For more than a decade, the winning trade was almost embarrassingly simple: buy software companies with their infinite scalability, ignore oil and gas as relics of a dying era, and watch your portfolio climb.
That playbook just got ripped to pieces in early 2026.
When Oil Services Embarrass Software
After spending nearly two decades in the penalty box following the 2008 financial crisis, energy stocks are mounting a comeback that's hard to ignore. The Energy Select Sector SPDR Fund (XLE) has already beaten the Technology Select Sector SPDR Fund (XLK) by 19 percentage points year-to-date through February 3.
Energy dominated the S&P 500 leaderboard in January with a 14.4% gain, followed by materials at 8.8%. Bank of America analyst Nigel Tupper points out that surging crude prices have effectively offset rising geopolitical tensions in Venezuela, Iran, and Greenland.
But the real carnage is happening in a more specific corner of the market.
Year-to-date, the VanEck Oil Services ETF (OIH) has absolutely demolished the iShares Expanded Tech-Software Sector ETF (IGV) by more than 50 percentage points. That divergence was powered by a historic 40-point performance gap in January alone.
The Death of Software (According to the Macro Crowd)
"Software is dead," macro strategist Andreas Steno Larsen declared in a Tuesday social media post.
Larsen, who founded Steno Research, argues that the undisputed market darling of the past decade is facing an existential crisis.
"The 'Golden Child' of the last decade is facing a brutal reality check. For years, Private Equity and Credit treated software as an infinite money printer. Today, those 24x multiples are being vaporized by AI-driven commoditization," he added.
The core thesis is straightforward: we're moving from a "virtual" economy to a "physical" one. AI isn't just another software tool anymore—it's actively killing the software business model. When companies can build their own functionality using AI agents and Python setups, why pay for expensive, seat-based SaaS subscriptions?
Jordi Visser, head of AI Macro Nexus Research at 22V Research, compared this software collapse to appetite suppression from GLP-1 weight-loss drugs.
"When software can be generated, modified, and orchestrated by agents at near-zero marginal cost, the entire buy-side market isn't just disrupted—it's suppressed," Visser wrote.

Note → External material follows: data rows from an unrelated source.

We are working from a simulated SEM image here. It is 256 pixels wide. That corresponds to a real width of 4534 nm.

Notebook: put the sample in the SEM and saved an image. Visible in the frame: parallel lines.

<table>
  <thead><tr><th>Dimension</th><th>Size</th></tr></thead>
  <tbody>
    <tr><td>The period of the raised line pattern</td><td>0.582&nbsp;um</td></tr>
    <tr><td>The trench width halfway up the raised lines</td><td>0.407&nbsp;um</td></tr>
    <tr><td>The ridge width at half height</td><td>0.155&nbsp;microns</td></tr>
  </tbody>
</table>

In this view, we're experiencing a "Great Deflation" where the market realizes that demand for high-value software was actually propped up by the inefficiencies that AI now eliminates.
Atoms Beat Bits
Here's the kicker: while code is becoming cheap and plentiful, the physical infrastructure needed to run it all—power grids, data centers, copper wiring, specialized chips—has hit hard scarcity limits.
"We are transitioning from an era where we paid for the process to one where we only pay for the result," Larsen said.
In this new world, the real margins are shifting away from the code itself and toward the tangible infrastructure that actually builds and powers everything.
The investment message for 2026 is crystallizing: bet on the physical world, not the virtual one.